Visiting Dungavel Detention Centre

At this time of year most of us do realise how lucky we are to have safe homes and not to live in fear of losing our freedom. Shelagh King, a Freedom from Torture supporter (and a Cycle2019 rider!) writes about her work with Scottish Detainee Visitors.

Having been a supporter of Freedom from torture for some time, I have always wanted to have a more practical involvement supporting people wanting to stay in our country. Over the past year I have volunteered with Scottish Detainee Visitors, visiting Dungavel detention centre. I expected I would meet people, like those FfT supports, but have met a much more varied group of people who have fallen foul of our draconian immigration system.

I travel to Dungavel with a small group of Volunteers from Edinburgh. We meet a group of people in the visiting area, sometimes in a large group, sometimes just with a few people. We chat about anything that comes up, and we talk about their situation, checking that they have legal representation.

 Some of those we meet are asylum seekers, and some of those have suffered torture. As we know those who have been tortured should not be detained. Many of those we meet are European nationals , some of whom have lived in the UK many years, but have  had a conviction, and at the end of their sentence, been detained in an immigration removal centre. Others are Asians or other nationals who are detained because of visa irregularities. Many of these have been living here and working or studying for many years, often with families whom they have been separated from.  Some have been detained for months, and some over a year.

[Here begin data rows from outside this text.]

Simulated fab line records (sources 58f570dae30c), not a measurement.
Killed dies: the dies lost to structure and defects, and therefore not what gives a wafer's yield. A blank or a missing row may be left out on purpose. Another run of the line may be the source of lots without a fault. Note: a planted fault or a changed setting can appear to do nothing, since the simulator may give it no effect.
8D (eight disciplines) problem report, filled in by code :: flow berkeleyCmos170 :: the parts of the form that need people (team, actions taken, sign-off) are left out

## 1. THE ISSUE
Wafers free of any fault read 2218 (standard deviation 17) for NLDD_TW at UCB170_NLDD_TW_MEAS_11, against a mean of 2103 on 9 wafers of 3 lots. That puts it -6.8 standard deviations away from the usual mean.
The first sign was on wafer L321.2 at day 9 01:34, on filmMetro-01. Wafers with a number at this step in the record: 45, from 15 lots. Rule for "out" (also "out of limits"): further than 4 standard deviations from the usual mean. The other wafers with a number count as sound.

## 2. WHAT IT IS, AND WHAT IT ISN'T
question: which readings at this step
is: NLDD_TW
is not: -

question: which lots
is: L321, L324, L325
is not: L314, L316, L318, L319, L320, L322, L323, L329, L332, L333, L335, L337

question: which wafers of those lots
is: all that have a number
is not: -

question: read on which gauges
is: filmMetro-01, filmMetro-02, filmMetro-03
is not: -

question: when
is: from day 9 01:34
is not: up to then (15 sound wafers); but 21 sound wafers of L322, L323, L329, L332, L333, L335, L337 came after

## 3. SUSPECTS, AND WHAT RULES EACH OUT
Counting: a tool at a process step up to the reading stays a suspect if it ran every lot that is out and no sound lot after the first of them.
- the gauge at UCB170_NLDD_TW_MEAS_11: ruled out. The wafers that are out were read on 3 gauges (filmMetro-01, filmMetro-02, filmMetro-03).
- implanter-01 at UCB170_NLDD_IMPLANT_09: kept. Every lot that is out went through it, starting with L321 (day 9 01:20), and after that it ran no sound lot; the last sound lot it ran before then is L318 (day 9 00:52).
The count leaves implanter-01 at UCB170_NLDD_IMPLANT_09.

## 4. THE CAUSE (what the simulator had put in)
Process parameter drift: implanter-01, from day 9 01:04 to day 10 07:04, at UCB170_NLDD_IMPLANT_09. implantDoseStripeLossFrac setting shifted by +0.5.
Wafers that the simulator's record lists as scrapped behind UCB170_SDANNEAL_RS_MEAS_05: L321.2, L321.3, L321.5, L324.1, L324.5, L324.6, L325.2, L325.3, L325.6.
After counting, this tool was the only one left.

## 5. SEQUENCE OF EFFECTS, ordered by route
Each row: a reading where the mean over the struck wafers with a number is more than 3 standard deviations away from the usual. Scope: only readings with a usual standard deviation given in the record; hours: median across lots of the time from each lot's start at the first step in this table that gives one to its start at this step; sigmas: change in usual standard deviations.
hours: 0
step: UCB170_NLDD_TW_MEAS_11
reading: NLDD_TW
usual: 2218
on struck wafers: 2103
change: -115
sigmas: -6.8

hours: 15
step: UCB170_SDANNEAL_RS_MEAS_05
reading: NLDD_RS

One man told me he went to the immigration office to sign in on his way to collect his children from school when he was detained. Imagine the children waiting for their Dad at the school gate.

One lady who had worked as a carer for many years was deported with little warning between Christmas and New Year when it was almost impossible to contact her lawyer.

We hear so many sad stories, and it is sometimes frustrating to be unable to do much. We do however have some good chats and laughter and jokes. Sometimes we hear that someone has been released, or won an appeal.